Horseshoe Diaries, Volume 3

In this week’s installment of the Horseshoe Diaries, we hear from Todd. Todd happens to be a Colts Authority “employee” – the man who brings you all of the links, does a lot of work on twitter, and is the personal cheerleader for the Check it to Pancakes program. After the jump, we’ll read Todd’s story.

As a child of the 80s the world was filled with many fears. We lived under the spectre of a nuclear winter, the looming drug war (and Nancy Reagan) and the painful economic impact of rampant inflation. There was something to fear around every corner but those that hurt the worst are always those closest to home.

In the winter of 1981 my mother and father broke the news that we were moving to Illinois leaving behind our small Indiana town, our friends, our family and the comfort of that small, isolated world I knew. My father had been laid off and offered a job in southern Illinois. We had no choice and while we were thankful for what little we had, I spent countless nights worried that we’d be forced to move again perhaps to somewhere even more removed from my grandparents, cousins and friends.

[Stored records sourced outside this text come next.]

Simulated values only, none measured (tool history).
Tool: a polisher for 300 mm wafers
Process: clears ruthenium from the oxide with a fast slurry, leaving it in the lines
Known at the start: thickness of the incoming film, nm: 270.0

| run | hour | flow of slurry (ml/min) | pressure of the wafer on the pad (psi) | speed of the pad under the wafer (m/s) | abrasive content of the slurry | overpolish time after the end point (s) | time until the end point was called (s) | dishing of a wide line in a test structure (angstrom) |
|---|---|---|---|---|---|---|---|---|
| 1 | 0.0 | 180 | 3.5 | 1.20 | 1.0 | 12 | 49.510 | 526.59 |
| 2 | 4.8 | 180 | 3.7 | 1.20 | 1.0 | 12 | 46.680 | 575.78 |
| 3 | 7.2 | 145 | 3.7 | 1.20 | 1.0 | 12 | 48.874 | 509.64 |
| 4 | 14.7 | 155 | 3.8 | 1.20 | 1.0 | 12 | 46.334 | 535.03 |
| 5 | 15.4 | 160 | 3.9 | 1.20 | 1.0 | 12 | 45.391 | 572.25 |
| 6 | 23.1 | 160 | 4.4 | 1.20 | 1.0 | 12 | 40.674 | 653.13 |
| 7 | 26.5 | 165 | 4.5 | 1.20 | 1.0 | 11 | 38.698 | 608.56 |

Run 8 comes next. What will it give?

For every one of those years in southern Illinois I was the new kid, the outsider no one really knew. I was short, skinny, comparatively poor with few friends. I was different. Being from Indiana wasn’t necessarily a good thing in the 1980s either and the other kids let me know. They had Chicago, the Bears, real culture while Indiana was that weird cousin who lived down the street and “didn’t know any better.” Aside from the Indy 500 there was little anyone in Illinois identified with Indiana. Even our beloved high school and college basketball traditions mattered little to the kids who mercilessly ostracized me. For all they knew I didn’t exist. 

On a long weekend home to visit my grandparents in April of 1984 all of that changed, at least in my mind. My mother had taken us to JC Penney’s at the Honey Creek Square Mall in Terre Haute. Terre Haute wasn’t exactly a wonderful oasis but in my little world it was a wonderful break from Illinois. It was at that woefully beige and brown JC Penney that I spotted a little grey t-shirt that would change my life. It had only been weeks since the Colts had abandoned Baltimore for Indianapolis and the shirts had already arrived.

Football? In our beloved basketball haven? But this was a big-time moment. It was something new, strange and utterly magnificent. Indiana not only had a professional basketball team but an NFL team. Aside from the Cubs and White Sox, both of which stunk, what did Illinois have on Indiana now?

It was at that moment that my Hoosier pride took over and I found an identity. It was a moment of pride to have an NFL team. I understood nothing of Bob Irsay’s troubles with the city and state governments or John Elway’s 1983 embarrassment. It didn’t matter that the team was horrible and had little hope of success in the Hoosier Dome. There was no hesitation to love an unlovable team–they were our team and that’s all that mattered. That t-shirt (which I owned for years) gave me a little bit of pride and an inkling of who I wanted to be.

Once my family had returned to Indiana I suffered, like all of you, through those unbearable seasons. The Dickerson years, the 1991 1-15 season, getting robbed by Kordell Stewart and the Steelers and finally this glorious era we’ve enjoyed for more than a decade. Yet through it all I’ve always been thankful for my Colts. Over those years so many other pieces of Colts memorabilia have replaced that original shirt including my favorite “Let ‘er rip” sweatshirt, Harrison, Freeney and Manning jerseys and countless others. No piece of my collection will ever much as that first t-shirt.